Overview

The main component of the anomaly detection framework. The pipeline contains the logical definitions of the pipeline components (not the the actual computation).

/**
 * a container class for defining anomaly detection pipeline components
 * @param colKey         name of the column to be tracked by this pipeline
 * @param windowStrategy defines how to window the data stream
 * @param windowRefStrategy defines which windows a the detection model will use as reference
 * @param aggrFactory  used for creating new data windows
 * @param anomalyModel   model for deciding when data in a window is considered an anomaly
 */
case class AnomalyPipeline(colKey: String,
  windowStrategy: WindowStrategy,
  windowRefStrategy: WindowRefStrategy,
  aggrFactory: DataAggregationFactory,
  anomalyModel: DetectionModel)

Pipelines can be created directly or with a builder. The builder is just syntactic sugar for creating multiple pipelines:

val categoricalPipe = PipelineBuilder()
  .onColumns(...)
  .setWindowing(...)
  .setWindowReferencing(...)
  .buildModel(...)

Windowing

type example description
Global Window Window.global A single bucket for all events
Fixed Windows Window.fixed(“1 hour”) Creates windows of fixed duration (no overlap)
Sliding Window Window.sliding(“1 hour”, “10 minutes”) Creates a sliding window of fixed size, sliding every specified duration (with overlap)

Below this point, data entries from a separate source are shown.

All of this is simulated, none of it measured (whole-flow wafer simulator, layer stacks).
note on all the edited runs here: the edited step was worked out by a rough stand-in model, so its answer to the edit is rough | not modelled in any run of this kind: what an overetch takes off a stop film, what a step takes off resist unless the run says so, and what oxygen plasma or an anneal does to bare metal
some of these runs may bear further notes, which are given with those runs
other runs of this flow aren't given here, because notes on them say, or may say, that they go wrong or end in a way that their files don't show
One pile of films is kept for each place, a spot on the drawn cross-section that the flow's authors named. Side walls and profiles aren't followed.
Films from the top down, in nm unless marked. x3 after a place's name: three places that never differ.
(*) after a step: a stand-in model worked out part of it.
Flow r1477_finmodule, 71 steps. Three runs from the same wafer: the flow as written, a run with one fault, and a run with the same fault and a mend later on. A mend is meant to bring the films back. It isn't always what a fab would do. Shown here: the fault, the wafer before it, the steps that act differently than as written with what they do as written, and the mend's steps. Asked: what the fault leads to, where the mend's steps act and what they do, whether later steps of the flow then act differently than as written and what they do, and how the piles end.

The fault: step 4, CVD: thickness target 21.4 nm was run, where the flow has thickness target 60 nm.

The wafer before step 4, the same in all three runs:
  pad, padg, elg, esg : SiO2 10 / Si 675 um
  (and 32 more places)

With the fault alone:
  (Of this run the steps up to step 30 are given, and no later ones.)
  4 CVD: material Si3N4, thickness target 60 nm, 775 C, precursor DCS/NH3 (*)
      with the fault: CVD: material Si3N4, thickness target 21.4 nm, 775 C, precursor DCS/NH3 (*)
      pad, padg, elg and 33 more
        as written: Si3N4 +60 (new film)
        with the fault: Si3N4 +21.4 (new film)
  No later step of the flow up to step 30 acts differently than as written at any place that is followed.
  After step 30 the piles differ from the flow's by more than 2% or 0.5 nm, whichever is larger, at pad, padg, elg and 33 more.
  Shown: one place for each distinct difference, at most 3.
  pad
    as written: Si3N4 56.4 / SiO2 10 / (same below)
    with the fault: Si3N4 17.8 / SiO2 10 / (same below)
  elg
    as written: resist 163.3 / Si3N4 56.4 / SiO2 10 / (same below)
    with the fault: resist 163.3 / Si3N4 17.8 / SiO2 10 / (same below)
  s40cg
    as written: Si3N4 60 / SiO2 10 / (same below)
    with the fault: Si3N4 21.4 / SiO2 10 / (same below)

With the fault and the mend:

Fixed windows are the best practice for production since Events will get replicated for each window slide they belong to. Small sliding steps can have a significant performance impact

windows

User can also create their own custom windowing by extending the WindowStrategy trait.

Aggregation

An aggregation is made of 2 complimentary classes:

Aggregation: the aggregation data structure that will process each window in the pipeline Aggregation Factory: initializes a new aggregation in each new window that is detected

The design allows to create aggregations in many different patterns (e.g. sharing state between aggregations). Aggregations contains metadata that contains system and user provided information

Creating custom aggregations by extending this trait:

/** factory for creating new data aggrs */
trait DataAggregationFactory extends Serializable {

  /** creates a new data aggr when required by window strategy */
  def createNewAggregation(): DataAggregation
}

/** modeling of the data inside each window, can contain any custom logic */
trait DataAggregation extends Serializable {

  val metadata = new mutable.HashMap[String, String]()

  /** adds a new metric observation to the aggr, no order of metrics is guaranteed */
  def update(trackedMetric: TrackedMetric): Unit

  /**
   * cleans and compacts unneeded state,
   * can be used after detection or in the future automatically at the background
   */
  def cleanAndCompact(): Unit = {}
}

Window Reference

Many times it is not possible to classify anomalies by absolute definitions therefore intuitively we say an anomaly is "an observation that is significantly different from what we expected". Since anomalies can have many different patterns we would need a mechanism that can understand the historical behavior of the data taking into account seasonality and trend.

Window Reference allows us to have strategies for selecting historical windows as reference data when we evaluate if a the current window is anomalous.

There are different built-in referencing strategies:

type example Canned options
No reference WindowReference.NOREF NOREF
Single reference WindowReference.SingleRef.singleWindowBeforeDuration(“24 hours”) lastWindow
previousNthWindow
singleWindowBeforeDuration
Multiple references WindowReference.MultiRef.allWindowsInLastDuration(“24 hours”) allWindowsInLastDuration
lastNWindows
dailyWindows
windowsBetweenTs
recurringInterval
recurringDuration

Users can add custom reference strategies by extending the WindowRefStrategy trait

Reference Watermark: since historical references consume application resource we follow the stream processing paradigm and remove them from memory according to a watermark. By default the global watermark of the dataset is used however we also enable fine tuning the watermark per metric.

It is also possible to add data from the current window that is being evaluated can also be part of the reference windows.

// choose ref strategy
val ref = WindowReference.MultiRef.allWindowsInLastDuration("1 hour")

// specify reference watermark
val wref = ref withWatermark "2 hours"

// include current window in the reference
val iref = ref includeCurrentWindowInRef

Anomaly Detection Model

Compares current window aggregation with selected reference windows and detect anomalies, the model can also produce intermediate result (e.g. the root cause of the anomaly).

More on models types can be found in the Models section.

detection model

Creating custom models by extending this trait:

/** modeling of when a data window model is considered an anomaly, can contain any custom logic */
trait DetectionModel extends Serializable {

  /** checks if aggr contains anomaly, None results are ignored */
  def detect(aggr: DataAggregation, refAggr: Seq[DataAggregation]): Option[Report]
}

Report

The output of an anomaly detection analysis, produced when examining each latest aggregation. The report interface is completely flexible and can contain any information required for post processing and extracting insights. Reports contain also metadata from the processing flow like what is the current time window and which windows were selected as references for the model.

Creating custom reports by extending this trait:

/** response of the anomaly model check, even if no anomaly was detected, can have any logic */
trait Report extends Serializable {...}